Startup Fundraising Logic: Angel, VC, Series A/B, and the Complete Path to IPO
Venture capital’s business model rests on a statistical logic: in a 10-portfolio fund, approximately 6–7 fail (total loss), 2–3 achieve ordinary returns, 1–2 achieve 100x+ returns (“home run” returns) — one successful unicorn can cover all other fund losses and generate overall high returns. This power-law distribution characteristic means VCs prefer projects with extremely high upside potential (large enough Total Addressable Market) rather than stable-profit but limited-upside traditional businesses.
Funding Rounds and Valuation
Angel/Pre-Seed: typically ¥1–5M (or $200K–$1M), from individual angels or incubators (YC, 500 Startups), at early product or idea stage. Valuation based more on team capability and market judgment than financial data.
Series A: first institutional funding round, typically after initial product-market fit (PMF) validation, usually ¥10M–¥100M. Valuation primarily by market comparison (P/S multiples, comparable company valuation) rather than DCF — early company cash flow projections have limited reliability.

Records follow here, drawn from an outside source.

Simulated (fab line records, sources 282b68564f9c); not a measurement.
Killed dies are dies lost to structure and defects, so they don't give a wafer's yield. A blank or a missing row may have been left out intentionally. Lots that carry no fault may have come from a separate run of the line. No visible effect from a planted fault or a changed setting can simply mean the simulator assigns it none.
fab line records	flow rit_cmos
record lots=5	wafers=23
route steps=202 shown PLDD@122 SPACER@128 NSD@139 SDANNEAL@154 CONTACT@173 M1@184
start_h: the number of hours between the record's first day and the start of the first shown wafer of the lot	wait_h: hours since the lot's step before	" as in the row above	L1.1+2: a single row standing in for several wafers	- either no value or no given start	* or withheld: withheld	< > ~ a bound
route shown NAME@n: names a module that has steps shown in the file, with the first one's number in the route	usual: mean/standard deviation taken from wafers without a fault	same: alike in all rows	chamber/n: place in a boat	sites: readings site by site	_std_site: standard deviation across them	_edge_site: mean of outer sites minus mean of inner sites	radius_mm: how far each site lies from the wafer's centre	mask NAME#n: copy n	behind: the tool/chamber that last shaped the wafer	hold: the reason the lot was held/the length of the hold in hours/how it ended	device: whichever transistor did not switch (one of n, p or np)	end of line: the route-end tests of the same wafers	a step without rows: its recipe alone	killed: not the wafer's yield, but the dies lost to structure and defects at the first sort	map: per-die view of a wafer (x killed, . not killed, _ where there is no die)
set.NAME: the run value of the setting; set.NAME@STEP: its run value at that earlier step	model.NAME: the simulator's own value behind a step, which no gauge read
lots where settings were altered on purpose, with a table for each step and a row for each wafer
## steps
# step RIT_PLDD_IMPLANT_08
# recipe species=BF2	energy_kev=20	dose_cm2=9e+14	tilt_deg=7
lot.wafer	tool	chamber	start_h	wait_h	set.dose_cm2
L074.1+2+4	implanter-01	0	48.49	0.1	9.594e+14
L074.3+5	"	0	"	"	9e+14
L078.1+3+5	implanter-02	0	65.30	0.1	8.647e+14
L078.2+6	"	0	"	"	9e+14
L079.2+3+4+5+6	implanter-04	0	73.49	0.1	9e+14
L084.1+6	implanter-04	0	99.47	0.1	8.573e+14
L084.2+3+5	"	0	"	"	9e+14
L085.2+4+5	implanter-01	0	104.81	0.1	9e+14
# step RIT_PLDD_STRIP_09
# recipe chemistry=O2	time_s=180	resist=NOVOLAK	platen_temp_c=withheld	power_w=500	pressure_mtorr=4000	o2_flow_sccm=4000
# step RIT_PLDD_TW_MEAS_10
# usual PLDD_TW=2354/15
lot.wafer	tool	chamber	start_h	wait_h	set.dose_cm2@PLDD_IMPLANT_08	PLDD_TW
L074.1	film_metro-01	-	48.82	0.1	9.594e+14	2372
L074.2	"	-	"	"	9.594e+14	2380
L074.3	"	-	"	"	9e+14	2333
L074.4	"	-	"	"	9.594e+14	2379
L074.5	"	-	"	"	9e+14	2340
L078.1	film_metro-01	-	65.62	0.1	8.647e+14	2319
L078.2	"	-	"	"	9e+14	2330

Series B/C: growth-stage financing for sales/marketing scale and team expansion, typically ¥500M+. Primary investors shift to Growth VC and Private Equity.
Key Term Sheet Terms: Liquidation Preference (ensures preferred shares recover investment before common shares; 1x non-participating is the most founder-friendly standard); Anti-dilution Protection (prevents subsequent lower-valuation financing from harming investor interests); Board Seat (gives investors governance participation rights). Y Combinator’s SAFE is the most widely used seed-stage financing standard document.